Few firms have reimagined contemporary practice and tradition like Heatherwick Studio. As one of the world’s leading design offices, they have consistently built a portfolio of inventive work that is as much buildings as it is artwork. This is certainly the case in the new Lantern House, where the studio worked with architect of record SLCE and client Related Companies to reimagine the bay window. Rethinking the classic detail found in late Victorian and Edwardian era buildings, they developed a double-height, stacked bay window held between brick piers to give residents a new “domestic sensibility” and open views.
Located in Chelsea, Manhattan and adjacent to the High Line at West 18th Street, the Lantern House has quickly become a new landmark in Midtown. The 21-story building comprises a collection of approximately 180 one, two, three and four-bedroom residences, many of which include cityscape and Hudson River views. Lantern House is part of a two-tower development that links underneath the High Line.
The design builds on the studio’s previous projects, including the Zeitz MOCAA, a museum in Cape Town, South Africa that makes use of a disused grain silo. There, Heatherwick was inspired by the bulging, glazed texture of a Venetian lamp. The solution was to use facets of glass that were organized to create a subtle convex shape. Built with structural glass, the composition strengthens the steel bar frames to make a transparent shell. By night, the building acts as a lantern for the harbor and the city beyond.
As a “reinvention of the Chelsea warehouse architectural style,” the Lantern House project includes both a modern interpretation of the bay window and a custom masonry facade. To contrast new glass apartment blocks being built up along the High Line, Heatherwick Studio aimed to create a new types of residence that was reminiscent of the area’s existing historical buildings, also designed and built for permanency. The result is the double-height solution with three-dimensional windows freed from corner columns.
Also drawing upon the material heritage of Chelsea, the design features vertical metal mullions, brick and facades of glass panes. AGC Interpane, the European glass manufacturer, produced and assembled the low-iron glazing. New Hudson Facades, a custom architectural facade maker owned by Related Companies, fabricated the curtain wall components.
Beyond the iconic windows, the custom masonry facade was achieved using a range of brick to give the project a definitive patina. This approach was paired with detailing that includes both bullnose edges and real brick soffits. To give the two towers of Lantern House a shared entrance, the team connected the two forms with a low-slung lobby that connects between east and west. The lantern-like windows are also found in this space, as well as monumental steel railway columns. For the project, steel manufacturer Cimolai created a “pinned” glazing head detail that allows for movement in multiple directions.

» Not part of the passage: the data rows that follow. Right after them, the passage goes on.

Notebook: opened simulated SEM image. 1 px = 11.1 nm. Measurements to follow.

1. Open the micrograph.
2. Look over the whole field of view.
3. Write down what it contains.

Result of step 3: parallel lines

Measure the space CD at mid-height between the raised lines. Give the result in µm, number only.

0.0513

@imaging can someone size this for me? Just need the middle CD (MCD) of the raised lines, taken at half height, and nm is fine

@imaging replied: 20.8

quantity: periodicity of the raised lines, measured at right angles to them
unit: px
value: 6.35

As Thomas Heatherwick notes, “The design for Lantern House came from looking at the city’s existing buildings and thinking about which ones you might want to live in, not just look at.” The tower features interior design by March & White, who wanted to create a “humanistic, experience-centric design approach that balances comfort and intentionally designed spaces.”
Standing on both sides of New York City’s High Line, the tower to the east rises ten stories, while its companion to the west will reach 22 stories. Amenities for the building include a fitness center and spa, an entertainment room, residential lounges, and parking. Between the grey brick facade manufactured by Taylor Clay that references the industrial warehouses, and the new bay windows looking to the future, Lantern House provides a reimagined building envelope and enclosure system that’s reinterprets tradition.